Amid the din of the "Troopergate" scandal, for example, a reporter from the Alaska Daily News asked Palin to explain an accusation against her made by the state trooper Mike Wooten, whose acrimonious relationship with the Palin family formed the basis of the affair.
Earlier, Palin's family had accused Wooten, Palin's sister's ex-husband, of shooting a moose illegally. (You may recall that this turned out to be one of the central facts of the case.) Now Wooten was suggesting that Palin's father regularly (and illegally) killed moose and caribou using permits that belonged to Palin and her sister.
"Yep, [that] sounds like something Wooten would say," wrote Palin in a July 2008 email. Scoffing at Wooten's credibility as a witness, she continued, "Wooten has NEVER hunted with me, and except for his illegal moose hunt in question he has never hunted moose or caribou with family."
When Palin wrote those words, the Troopergate scandal had just begun to unfold. Earlier that month, she'd dismissed her public safety commissioner, Walt Monegan, in a move that would ultimately threaten to destroy her own career.
Remember, the scandal revolved around Monegan's claim that Palin fired him because he refused to sack Wooten, whom she despised. As the scandal developed, Palin repeatedly insisted that she hadn't technically fired Monegan. Rather, she'd offered him a different job –- a job that would have allowed him to concentrate on "rural issues" –- which he'd turned down.

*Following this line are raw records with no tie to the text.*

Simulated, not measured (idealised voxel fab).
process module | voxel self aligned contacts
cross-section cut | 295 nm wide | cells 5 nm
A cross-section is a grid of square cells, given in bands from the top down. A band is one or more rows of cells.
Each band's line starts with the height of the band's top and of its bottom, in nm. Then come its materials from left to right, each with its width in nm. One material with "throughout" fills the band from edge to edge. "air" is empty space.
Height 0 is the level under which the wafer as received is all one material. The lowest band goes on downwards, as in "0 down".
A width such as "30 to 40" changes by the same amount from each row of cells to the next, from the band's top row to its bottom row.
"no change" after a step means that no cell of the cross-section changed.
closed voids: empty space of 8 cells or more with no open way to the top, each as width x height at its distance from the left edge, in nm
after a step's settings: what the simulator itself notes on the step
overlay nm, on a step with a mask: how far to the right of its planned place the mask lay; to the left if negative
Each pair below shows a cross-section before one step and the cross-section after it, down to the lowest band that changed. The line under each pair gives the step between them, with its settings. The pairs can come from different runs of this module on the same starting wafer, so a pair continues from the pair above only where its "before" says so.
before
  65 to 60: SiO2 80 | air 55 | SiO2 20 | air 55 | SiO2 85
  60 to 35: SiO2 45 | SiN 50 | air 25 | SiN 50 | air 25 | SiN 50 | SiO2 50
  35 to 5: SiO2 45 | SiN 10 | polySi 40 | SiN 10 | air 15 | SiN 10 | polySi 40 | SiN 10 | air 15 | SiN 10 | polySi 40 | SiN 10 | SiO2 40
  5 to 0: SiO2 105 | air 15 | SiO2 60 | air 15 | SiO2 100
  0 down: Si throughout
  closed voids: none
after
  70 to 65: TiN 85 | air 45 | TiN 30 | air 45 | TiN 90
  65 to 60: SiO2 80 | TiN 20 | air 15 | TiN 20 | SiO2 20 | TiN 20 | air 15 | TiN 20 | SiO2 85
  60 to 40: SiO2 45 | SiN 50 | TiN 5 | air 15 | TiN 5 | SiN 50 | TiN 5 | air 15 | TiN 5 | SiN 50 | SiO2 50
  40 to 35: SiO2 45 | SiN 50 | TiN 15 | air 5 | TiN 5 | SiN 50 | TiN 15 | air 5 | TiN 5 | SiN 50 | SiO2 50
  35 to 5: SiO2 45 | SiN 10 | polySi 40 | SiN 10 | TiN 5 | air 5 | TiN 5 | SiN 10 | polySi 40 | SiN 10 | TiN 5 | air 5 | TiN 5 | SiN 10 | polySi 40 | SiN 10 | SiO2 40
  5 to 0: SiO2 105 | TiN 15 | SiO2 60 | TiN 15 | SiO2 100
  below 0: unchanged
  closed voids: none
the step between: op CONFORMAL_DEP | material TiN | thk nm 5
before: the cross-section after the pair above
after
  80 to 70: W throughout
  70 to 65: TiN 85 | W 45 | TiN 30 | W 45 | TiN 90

Her defense, in other words, largely rested on her claim that she was deeply concerned about the problems facing Alaska's rural communities, and that it was Monegan's failure to address these problems that led to his dismissal.
But what were those "rural issues", exactly? About a year before he was fired, Monegan forwarded Palin a memo concerning a state police officer, and here again, the Moose rears its antlered head.
According to the memo, the officer had "traveled to the village of Kongiganek to investigate a complaint that several moose had been poached in the area." While looking into the case, "he was confronted by about twenty men from the town and informed that he would not be able to leave the town before attending a town meeting."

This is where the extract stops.